NVIDIA / k8s-device-plugin

NVIDIA device plugin for Kubernetes
Apache License 2.0
2.45k stars 573 forks source link

WSL2 - No devices found. Waiting indefinitely. #646

Closed qingfengfenga closed 1 month ago

qingfengfenga commented 1 month ago

The template below is mostly useful for bug reports and support questions. Feel free to remove anything which doesn't apply to you and add more information where it makes sense.

Important Note: NVIDIA AI Enterprise customers can get support from NVIDIA Enterprise support. Please open a case here.

1. Quick Debug Information

2. Issue or feature description

Briefly explain the issue in terms of expected behavior and current behavior.

The current issue is that the nvidia device plugin pod can execute nvidia smi, but the logs indicate that the graphics card cannot be recognized.

Detailed problem description

https://github.com/justinthelaw/k3d-gpu-support/issues/1

Reference

https://github.com/k3d-io/k3d/issues/1108#issuecomment-1616065479

3. Information to attach (optional if deemed irrelevant)

Common error checking:

NVIDIA-SMI-LOG.txt

Additional information that might help better understand your environment and reproduce the bug:

elezar commented 1 month ago

@qingfengfenga there was some work done for WSL2 in the 0.15.0 release branch. Could you test using the 0.15.0-rc.2 version instead of 0.14.5?

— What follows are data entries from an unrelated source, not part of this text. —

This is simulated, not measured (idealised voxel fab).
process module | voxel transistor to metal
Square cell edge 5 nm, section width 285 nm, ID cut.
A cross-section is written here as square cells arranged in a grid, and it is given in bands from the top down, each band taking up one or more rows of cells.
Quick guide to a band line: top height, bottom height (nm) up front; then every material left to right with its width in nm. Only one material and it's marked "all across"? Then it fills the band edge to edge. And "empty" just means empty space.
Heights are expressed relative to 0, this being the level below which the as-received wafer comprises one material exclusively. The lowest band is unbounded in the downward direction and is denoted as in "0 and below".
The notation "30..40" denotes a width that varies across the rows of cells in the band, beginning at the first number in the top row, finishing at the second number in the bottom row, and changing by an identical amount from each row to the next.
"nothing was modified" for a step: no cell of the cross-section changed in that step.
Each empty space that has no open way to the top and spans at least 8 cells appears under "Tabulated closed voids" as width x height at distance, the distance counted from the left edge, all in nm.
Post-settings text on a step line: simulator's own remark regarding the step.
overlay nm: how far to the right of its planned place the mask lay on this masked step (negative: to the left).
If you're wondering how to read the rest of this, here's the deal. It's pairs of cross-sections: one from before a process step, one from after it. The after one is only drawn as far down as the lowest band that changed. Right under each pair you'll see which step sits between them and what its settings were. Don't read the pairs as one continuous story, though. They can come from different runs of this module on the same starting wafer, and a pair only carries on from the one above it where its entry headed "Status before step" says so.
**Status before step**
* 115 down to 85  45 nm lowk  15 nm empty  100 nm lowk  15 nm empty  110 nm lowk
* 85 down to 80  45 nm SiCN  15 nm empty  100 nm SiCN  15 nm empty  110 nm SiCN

dbreyfogle commented 1 month ago

Hi @qingfengfenga, I recently submitted a PR to k3d which updated the documentation for how to run CUDA workloads: https://k3d.io/v5.6.3/usage/advanced/cuda

It also updated to 0.15.0-rc.2 of the nvidia device plugin as mentioned by @elezar. In my testing on WSL it was working without issues. Do you mind testing out using the new docs and see if that fixes it?

qingfengfenga commented 1 month ago

@elezar @dbreyfogle After using 0.15.0-rc.2, K3D on WLS2 can run CUDA workload normally. Thank you for your work and we look forward to the official release of 0.15 !